Going beyond inflation targeting

By Pulapre Balakrishnan

In a commendable infusion of transparency into policy making, the Government of India has uploaded on the net a draft of the proposed Indian Financial Code (IFC). Within days of its being made available, it had received critical attention in the media. However, though the Code will apply to a wide range of matters financial, much of the response has concerned the monetary policy function. Within this, the focus has been on the relative power of the Reserve Bank of India (RBI) and the government in setting the policy interest rate. The draft, in effect, proposes that the government should have the greater say as, numerically, the government’s nominees are set to dominate the Monetary Policy Committee as envisaged in it.

Goal of monetary policy

This issue is easily resolved in principle. There can be no question that if the RBI is to be held accountable for monetary policy it should have full power to set the interest rate. An impression has been given that the proposal otherwise is itself  only a manifestation of the government’s attempt to cut the RBI leadership down to size. Naturally, this gives rise to some excitement among the public, but there is a much more fundamental issue at stake in the draft IFC, and this has received less than its due attention. It concerns the goal of monetary policy, and it is worrying that on this there is actually no disagreement between the government and the RBI! The draft IFC proposes that the goal of monetary policy shall be inflation targeting. “Inflation targeting” implies that the Central bank will give priority to the rise in prices. This had been the substantive recommendation of The Expert Committee to Revise and Strengthen the Monetary Policy Framework, constituted by the RBI in 2013.

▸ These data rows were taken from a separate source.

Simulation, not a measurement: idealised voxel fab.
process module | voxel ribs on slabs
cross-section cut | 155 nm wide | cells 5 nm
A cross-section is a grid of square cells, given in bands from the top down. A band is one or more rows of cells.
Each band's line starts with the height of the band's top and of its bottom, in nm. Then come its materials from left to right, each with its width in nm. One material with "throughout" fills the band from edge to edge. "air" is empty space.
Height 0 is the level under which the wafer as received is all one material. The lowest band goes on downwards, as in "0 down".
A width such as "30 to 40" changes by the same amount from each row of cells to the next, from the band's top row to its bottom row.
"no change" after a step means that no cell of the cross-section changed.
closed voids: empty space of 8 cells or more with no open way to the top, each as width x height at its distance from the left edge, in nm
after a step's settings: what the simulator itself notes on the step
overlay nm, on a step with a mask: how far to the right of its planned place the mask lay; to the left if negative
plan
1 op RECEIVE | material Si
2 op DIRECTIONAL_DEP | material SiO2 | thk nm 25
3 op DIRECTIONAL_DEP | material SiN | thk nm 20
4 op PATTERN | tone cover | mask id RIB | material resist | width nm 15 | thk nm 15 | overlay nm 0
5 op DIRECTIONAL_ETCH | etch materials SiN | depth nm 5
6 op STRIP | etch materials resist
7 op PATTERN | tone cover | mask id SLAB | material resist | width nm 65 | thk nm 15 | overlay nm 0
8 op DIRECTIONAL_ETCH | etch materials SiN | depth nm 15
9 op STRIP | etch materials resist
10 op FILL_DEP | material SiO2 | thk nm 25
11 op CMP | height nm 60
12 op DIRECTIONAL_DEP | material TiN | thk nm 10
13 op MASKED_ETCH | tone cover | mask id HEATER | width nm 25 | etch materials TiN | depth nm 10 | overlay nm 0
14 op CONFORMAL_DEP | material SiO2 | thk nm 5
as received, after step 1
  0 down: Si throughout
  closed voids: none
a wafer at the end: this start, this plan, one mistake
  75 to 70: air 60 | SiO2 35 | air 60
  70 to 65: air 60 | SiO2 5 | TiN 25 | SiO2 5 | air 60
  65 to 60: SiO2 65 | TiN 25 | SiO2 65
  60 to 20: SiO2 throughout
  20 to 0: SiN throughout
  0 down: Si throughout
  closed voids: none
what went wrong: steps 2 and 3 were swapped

To anyone who rightly worries about inflation, it is appropriate that the Central bank should be concerned with it. But to recommend that a Central bank focus on inflation does beg two questions. First, how effectively can the RBI control inflation? And, second, are there possibly adverse effects of attempting such control? The promise of inflation targeting is that inflation can be controlled by monetary policy and that there are no trade-offs to a policy of inflation targeting. This can hardly be assumed, and has been strongly contested by economists.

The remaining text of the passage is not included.